Mahinda wins; so what next?

Backs to the wall fight for democracy

As I write these lines at 5.30 on Wednesday evening the sound of fire crackers all round is deafening. The formal announcement that MR has won the presidential elections has just been made by Elections Commissioner Dayananda Dissanayake on local TV, but Fonseka has been repeatedly shown on Indian TV rejecting the purported results as falsified. The matter is still wide open and legal challenges may be lodged, but writing, as I am on Wednesday evening, I have no choice but to proceed on the basis of the official declaration. The misuse of state media and state resources was horrible but there is no way of predicting whether the result would have been different in the absences of fraud.

The Fonseka factor

17-2 The role of the individual in history is a much debated topic. Sarath Fonseka in defeat may, in certain circumstances, be more important than he would have been in victory. Though Fonseka is no Suu Kyi or Chavez some comparative comments are illustrative. Fonseka, like Suu Kyi has through events, become the focal point of the anti-regime mobilisation. The Burmese dictatorship will grant her the moon if only she will just quit, leave Burma and go live anywhere else in the world. This is a lesson our regime too must have studied carefully; whatever its hostility to Fonseka it would love it if he would simply push off, to Oklahoma or anywhere else. A shrewd regime will even enhance his pension just to see the back of this potential focus of anti-government mobilisation. Will he go, or be forced to go? We will have to wait and see if he is made of the same steel as Suu Kyi or of a more base metal.

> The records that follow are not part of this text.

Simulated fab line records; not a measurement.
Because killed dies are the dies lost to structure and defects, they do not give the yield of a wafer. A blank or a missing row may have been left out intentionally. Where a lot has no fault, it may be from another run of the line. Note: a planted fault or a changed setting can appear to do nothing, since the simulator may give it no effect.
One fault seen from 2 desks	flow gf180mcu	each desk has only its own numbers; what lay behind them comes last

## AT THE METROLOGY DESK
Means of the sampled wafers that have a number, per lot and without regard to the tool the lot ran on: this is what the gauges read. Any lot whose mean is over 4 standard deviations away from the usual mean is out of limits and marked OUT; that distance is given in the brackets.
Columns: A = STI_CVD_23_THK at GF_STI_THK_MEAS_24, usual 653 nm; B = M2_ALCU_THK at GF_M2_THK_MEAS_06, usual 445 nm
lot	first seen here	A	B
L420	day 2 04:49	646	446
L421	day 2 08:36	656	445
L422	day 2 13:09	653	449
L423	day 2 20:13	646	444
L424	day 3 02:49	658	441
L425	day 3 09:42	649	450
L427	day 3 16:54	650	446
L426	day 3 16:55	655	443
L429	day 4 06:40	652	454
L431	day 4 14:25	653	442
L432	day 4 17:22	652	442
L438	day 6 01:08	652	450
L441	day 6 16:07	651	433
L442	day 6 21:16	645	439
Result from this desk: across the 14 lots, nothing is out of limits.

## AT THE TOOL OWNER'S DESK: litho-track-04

Fonseka is no Chavez either, but Chavez too started off as a loose cannon of a military officer, but by taking a courageous stand after initial defeats and setbacks succeeded in galvanising the people’s populist aspirations. Populist anger at regimes that flip-flopped between neo-liberalism and populism and resentment of glaring economic inequality as oil revenues were being sucked away, these were the two factors that angered the Venezuelan people.

There is no comparing political neophyte Fonseka with Chavez who was involved in left wing politics from his twenties; as a young army officer Chavez was influenced by Bolivaran, Marxist and Trotskiest thought.

The regime in Lanka has won an election so need it fear populist mobilisation around Fonseka or some other figure? The answer depends not on personalities but on whether the new administration can take strides in economic development, settling matters with the minorities who voted against it in overwhelming numbers, and respecting democratic rights, the freedom of expression and the Constitution. If it cannot, then Sinhala-Buddhism will not sustain it for ever even in the rural hinterland.

The first priority

If one extrapolates the experience of the first term the regime in its second term is likely to continue violating democratic freedoms and human rights and being the font of corruption. The opposition made capital of this. Having united around what it doesn’t want, can the Opposition Alliance hold together in a parliamentary election where the issue is programmes and policies? The answer is a conditional yes. The re-elected regime will try repression against all those who opposed it – the Tiger hunting season is over so it’s open season on everything else.

However, the lesson of the election campaign is that the regime became frightened when challenged because it knew it was clinging to power by misusing state power and government machinery and curtailing media freedom. I guess the UPFA will win the next general election, but the government cannot go on crushing democratic rights and survive.

The first priority therefore is to meet this threat. To do this the opposition must preserve and build on theLeft-right-minority unity that it has nurtured over the last several months. Fragmenting would be the worst option. The JVP has announced that it will be going it alone in the general elections; that would have been fine if Fonseka had won. It’s still OK for the JVP, UNP and the Left and minority parties to place their individual socio-economic programmes before the people; however, they must not sacrifice the united strength needed to face repression. This united strength, despite electoral defeat, was the main achievement of the last period.